I'm currently stuck on a problem from my computer theory class homework. The question asks me to prove, using induction, that any chessboard of size $n \times 3$, where $n$ is even and $\geq 10$, will have a closed knight's tour. I've worked on the problem for a couple hours but can't seem to find any insight into the solution. I can't even figure out the tour for what I think is the base case, $n = 10$. Any tips or hints as to how I might go about proving this?

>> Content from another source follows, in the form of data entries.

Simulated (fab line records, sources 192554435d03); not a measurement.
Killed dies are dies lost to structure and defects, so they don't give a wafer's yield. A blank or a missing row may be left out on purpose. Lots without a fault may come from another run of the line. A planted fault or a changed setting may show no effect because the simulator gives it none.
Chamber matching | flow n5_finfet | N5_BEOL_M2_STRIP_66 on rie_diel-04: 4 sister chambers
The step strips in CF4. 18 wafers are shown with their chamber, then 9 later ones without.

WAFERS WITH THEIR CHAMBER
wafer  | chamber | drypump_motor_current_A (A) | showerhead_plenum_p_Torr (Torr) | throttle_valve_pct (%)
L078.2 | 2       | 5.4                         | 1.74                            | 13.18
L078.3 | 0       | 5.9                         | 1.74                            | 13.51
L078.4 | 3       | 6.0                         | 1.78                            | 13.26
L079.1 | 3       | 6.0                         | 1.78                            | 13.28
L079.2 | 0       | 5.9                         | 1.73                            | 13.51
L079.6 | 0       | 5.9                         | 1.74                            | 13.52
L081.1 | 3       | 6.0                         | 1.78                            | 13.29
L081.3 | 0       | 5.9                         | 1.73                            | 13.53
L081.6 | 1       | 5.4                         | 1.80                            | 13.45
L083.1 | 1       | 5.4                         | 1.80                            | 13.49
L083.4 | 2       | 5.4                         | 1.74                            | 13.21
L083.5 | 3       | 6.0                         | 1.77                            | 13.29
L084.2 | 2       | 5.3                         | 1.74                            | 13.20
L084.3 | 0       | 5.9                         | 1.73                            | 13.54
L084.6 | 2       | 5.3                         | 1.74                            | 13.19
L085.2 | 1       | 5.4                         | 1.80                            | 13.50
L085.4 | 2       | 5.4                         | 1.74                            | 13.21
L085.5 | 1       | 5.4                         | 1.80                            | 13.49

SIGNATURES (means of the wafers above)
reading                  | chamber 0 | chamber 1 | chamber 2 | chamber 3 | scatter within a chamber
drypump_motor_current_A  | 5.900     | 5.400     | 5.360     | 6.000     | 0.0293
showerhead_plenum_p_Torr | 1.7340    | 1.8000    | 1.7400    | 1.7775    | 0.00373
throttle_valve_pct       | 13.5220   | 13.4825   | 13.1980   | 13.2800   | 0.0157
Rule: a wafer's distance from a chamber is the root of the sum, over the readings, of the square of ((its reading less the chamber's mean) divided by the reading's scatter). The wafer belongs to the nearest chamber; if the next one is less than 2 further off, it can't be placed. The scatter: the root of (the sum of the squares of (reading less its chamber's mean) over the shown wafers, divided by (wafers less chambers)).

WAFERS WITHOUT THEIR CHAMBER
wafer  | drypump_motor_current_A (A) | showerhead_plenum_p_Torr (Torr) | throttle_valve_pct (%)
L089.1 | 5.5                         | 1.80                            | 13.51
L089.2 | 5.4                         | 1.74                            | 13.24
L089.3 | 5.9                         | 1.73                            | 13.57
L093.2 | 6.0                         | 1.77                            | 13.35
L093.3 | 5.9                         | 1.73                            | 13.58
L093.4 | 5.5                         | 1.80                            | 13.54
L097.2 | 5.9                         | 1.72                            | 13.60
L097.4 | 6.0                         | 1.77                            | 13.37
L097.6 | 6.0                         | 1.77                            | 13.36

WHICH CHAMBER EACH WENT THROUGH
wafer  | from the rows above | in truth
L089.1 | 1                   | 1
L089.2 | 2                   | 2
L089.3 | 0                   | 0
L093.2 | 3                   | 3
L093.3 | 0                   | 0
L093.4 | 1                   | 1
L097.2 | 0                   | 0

The question itself comes with a hint, saying that there will be two base cases. At first I thought this meant that I would have to show a closed knight's tour for one value of $n < 10$, which might give me a helpful property during the induction step, but having checked the Wiki article on closed knight's tours I understand now that there is no value of $n < 10$ for which a closed knight's tour is possible. In that case, maybe one base case chessboard can be broken down into subchessboards in one way that reveals a closed knight's tour, that extends to some values of $n$, while another can be broken down in a different way that extends to some other values of $n$? I'm not really sure how to interpret the hint and since I can't even figure out a single closed knight's tour I'm effectively stumped.
Some definitions that come with the question:
In chess, a knight’s move consists of travelling two squares in one direction (horizontally or vertically, but not diagonally) and then one square at 90 degrees to these.
A closed knight’s tour is a sequence of knight moves that touch upon every square on the board exactly once and end on a square from which one is a knight’s move away from the beginning square.
I don't want the full solution to the problem, but would appreciate some help as to how I should go about approaching it, since I'm currently completely stuck.